In [16]:
import pandas as pd
from sklearn.preprocessing import MinMaxScaler, LabelEncoder
from sklearn.neighbors import NearestNeighbors
import joblib

# Load the dataset
data = pd.read_csv('tamilnadu_property_dataset.csv')

# Select relevant features
data = data[['title', 'location', 'price', 'size', 'rooms', 'type', 'bathroom', 'parking']]

# Handle missing values
data = data.dropna()

# Convert categorical features to numerical values
label_encoders = {}
for column in ['type', 'parking', 'location']:
    le = LabelEncoder()
    data[column] = le.fit_transform(data[column])
    label_encoders[column] = le

# Normalize numerical features
scaler = MinMaxScaler()
numeric_features = ['price', 'size', 'rooms', 'bathroom']
normalized_features = scaler.fit_transform(data[numeric_features])

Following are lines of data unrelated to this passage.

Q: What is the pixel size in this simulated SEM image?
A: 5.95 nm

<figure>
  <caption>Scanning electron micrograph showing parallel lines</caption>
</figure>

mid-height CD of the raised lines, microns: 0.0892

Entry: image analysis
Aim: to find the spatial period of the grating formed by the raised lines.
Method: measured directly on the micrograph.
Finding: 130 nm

# Create a DataFrame with normalized features
normalized_data = pd.DataFrame(normalized_features, columns=numeric_features)

# Initialize KNN model
knn = NearestNeighbors(n_neighbors=5, algorithm='auto').fit(normalized_data)

# Save the model
joblib.dump(knn, 'house_recommendation_model.pkl')
joblib.dump(scaler, 'scaler.pkl')  # Save the scaler for normalization


['scaler.pkl']

In [17]:
def recommend_houses(user_preferences):
    """
    Recommend houses based on user preferences.

    :param user_preferences: A list of user preference values for features
    :return: DataFrame of recommended houses
    """
    # Normalize user preferences
    user_normalized = scaler.transform([user_preferences])

    # Find nearest neighbors
    distances, indices = knn.kneighbors(user_normalized)

    # Get recommended houses
    recommendations = data.iloc[indices[0]]
    return recommendations